Zana Abdulaziz said he is living his American dream. He is the co-owner of Olive Tree Mediterranean Restaurant.
"Opportunities and doors have opened for us and what we want to do is do the same for people that are coming here, the refugees. Give them the same opportunity, let’s get them going right away," said Abdulaziz.
He was a refugee from Kurdistan. Abdulaziz said watching people flee for their lives from Kabul, Afghanistan reminds him of his family’s escape to the United States in 1993.
"You’re coming here, you don’t know the language, you don’t know the culture, you don’t know what’s going on. You’re pretty much living in another world. We’re all breathing the same air, but sometimes you’re living in another world on this planet and that’s what it felt like for us," said Abdulaziz.
A foreign country soon felt like home to Abdulaziz and his family, and he credits local programs that helped them transition to their new lives in Washington. Abdulaziz, also a member of the Kent Community Foundation, said he felt a passion to give back to those living through similar experiences.

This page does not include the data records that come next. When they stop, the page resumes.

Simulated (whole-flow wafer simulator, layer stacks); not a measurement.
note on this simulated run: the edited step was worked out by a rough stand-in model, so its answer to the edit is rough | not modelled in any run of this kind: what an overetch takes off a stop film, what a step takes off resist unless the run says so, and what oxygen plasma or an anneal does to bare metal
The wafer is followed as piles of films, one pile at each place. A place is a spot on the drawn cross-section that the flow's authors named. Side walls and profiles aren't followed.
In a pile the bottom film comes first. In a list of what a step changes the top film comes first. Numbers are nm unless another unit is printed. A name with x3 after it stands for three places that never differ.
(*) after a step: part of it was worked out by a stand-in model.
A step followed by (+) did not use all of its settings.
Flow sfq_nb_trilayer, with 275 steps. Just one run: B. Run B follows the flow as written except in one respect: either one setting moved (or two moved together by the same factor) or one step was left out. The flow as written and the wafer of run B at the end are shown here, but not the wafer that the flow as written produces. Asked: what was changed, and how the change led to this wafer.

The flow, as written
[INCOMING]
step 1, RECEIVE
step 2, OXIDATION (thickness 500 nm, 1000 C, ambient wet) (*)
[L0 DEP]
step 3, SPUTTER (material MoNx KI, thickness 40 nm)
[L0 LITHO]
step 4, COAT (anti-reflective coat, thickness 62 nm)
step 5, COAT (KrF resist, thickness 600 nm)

"It’s unfortunate that things continue to repeat themselves. So, what we’re doing here is trying to open eyes and let people know that we can all help each other," said Abdulaziz. "Our objective here is to guide them, to let them know that you’re not alone, that there are plenty of us here in the community that are reaching out. We’re here."
Abdulaziz said Olive Tree has already pledged a minimum $1,000 donation. Anyone who would like to contribute to the cause is welcomed to dine at his restaurant in Kent on September 23. The ongoing fundraiser is also accepting donations online.